From the earliest stages of planning the Carpenters Without Borders project, I almost knew I’d be writing a book all about it. It was sure to be too unique a thing not to share with our readers. I wanted as many people to experience hand hewing, joining, and raising a frame as possible.
But as I started planning the book, I knew words alone would never be able to capture the thud of the axes on the logs or the graceful movements of skilled hands at work. This is the kind of thing you need to see for yourself. So we started pondering what a film documentary would look like alongside the book, but we knew right away that wouldn’t be able to do it justice. Mike and I have produced our own full-length instructional videos, but a documentary was uncharted territory for us. We needed someone with a lot more experience in the film industry. I called my brother, Sam Klein.
Sam is a filmmaker who recently moved from Los Angeles to New York City. He’s been doing grip work for various projects over the years in addition to making his own independent short films. He’s worked on quite a range of styles – everything from sci-fi and horror to comedy. I knew he would be up for working on such an unusual project.

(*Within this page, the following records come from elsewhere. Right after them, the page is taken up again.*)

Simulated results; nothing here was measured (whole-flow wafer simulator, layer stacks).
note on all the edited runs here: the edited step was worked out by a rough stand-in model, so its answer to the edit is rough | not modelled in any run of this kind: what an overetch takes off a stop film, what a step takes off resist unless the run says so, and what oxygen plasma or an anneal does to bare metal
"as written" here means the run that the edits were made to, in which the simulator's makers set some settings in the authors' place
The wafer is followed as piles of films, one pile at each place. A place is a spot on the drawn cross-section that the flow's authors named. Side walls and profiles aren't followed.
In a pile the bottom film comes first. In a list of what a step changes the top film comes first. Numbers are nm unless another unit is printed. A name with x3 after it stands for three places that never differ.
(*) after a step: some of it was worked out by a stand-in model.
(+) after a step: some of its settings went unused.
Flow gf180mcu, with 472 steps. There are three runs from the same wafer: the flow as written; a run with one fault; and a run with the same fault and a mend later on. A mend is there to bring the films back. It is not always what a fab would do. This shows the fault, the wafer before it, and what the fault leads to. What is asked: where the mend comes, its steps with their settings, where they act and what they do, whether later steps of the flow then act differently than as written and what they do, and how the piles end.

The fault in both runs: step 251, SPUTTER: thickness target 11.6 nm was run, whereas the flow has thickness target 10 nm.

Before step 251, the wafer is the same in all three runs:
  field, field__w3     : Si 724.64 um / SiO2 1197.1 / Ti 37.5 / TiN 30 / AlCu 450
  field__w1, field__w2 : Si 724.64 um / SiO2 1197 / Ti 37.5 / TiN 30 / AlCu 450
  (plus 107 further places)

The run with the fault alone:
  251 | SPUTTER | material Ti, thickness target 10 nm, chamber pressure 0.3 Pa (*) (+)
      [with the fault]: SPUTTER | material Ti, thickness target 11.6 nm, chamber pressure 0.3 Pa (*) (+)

Sam was enthusiastic about the idea right out of the gate. Though his schedule was tight during that week of the build, he captured hours and hours of film the first several days, and Mike took over the camera for the final few. It was great to see Sam dive in to understand the foreign world that is pre-industrial timber framing. Not being a woodworker himself actually turned out to be a huge asset to the film because he made sure to get crystal clear explanations of the construction process, not assuming the viewer has prior knowledge of piquage or any of the other technical aspects.
Back home with all the footage, Sam sorted through hours and hours of clips, and began to send over sample edits. I got goosebumps seeing those beautiful shots – They were so vivid and rich and captured the heart of the carpenters’ work so well. Not only did he make a compelling presentation of the work on the carpentry site, but he so artfully brought in the human touches of unique personality, shared laughter, and feasting. Yes, even the significance of the food was covered. Sam has put together a holistic and unbelievably compelling presentation for us all to enjoy.
We have been getting emails and comments from those of you who have watched the film since it was released last Friday, and to be honest, it is the most enthusiastic feedback we’ve ever gotten about anything we’ve put out. People seem to be pumped about the film, saying they’re planning to watch it over and over.
As I was writing the book, Sam was sending me clips. When I saw what he was putting together, the complementarity of the book and the film together struck me, and I realized that these two should be conceived of as a pair. Although there is some crossover in that they both cover the same event, they are two very different presentations. The film shows you what happened (sights and sounds), and the book tells you why it happened and reflects on what it means for us as makers today.
I’ve been sending Sam a bunch of the praise from our customers and he greatly appreciates it. It’s been suggested that he enter this film into the festival circuit. I’m encouraging him to do so – I know it will be loved everywhere it’s shown.
One of our customers just sent us this gushing note:
“Words cannot adequately express the joy I had in watching this superbly done video. I wanted it to go on for hours. The cameos by all of the carpenters, the details of the food production, the tools and methods used, the lobster bake at Pumpkin Island lighthouse, the viola and violin music by your wife and her friend at the raising, and so much more, all were just so delightful to see and hear. I will watch this multiple times as I am sure that at each viewing I will appreciate something that I missed before. The lovely harmony of these carpenters working together, and from so many different Countries, was very refreshing to see.
Thank you and all those persons responsible for producing this remarkable film that all of us hand tool woodworkers can enjoy time and again. I am looking forward to the accompanying new book with great anticipation as well, just as I do my M&T magazines.”
Sam deserves every bit of this praise. The film is incredible.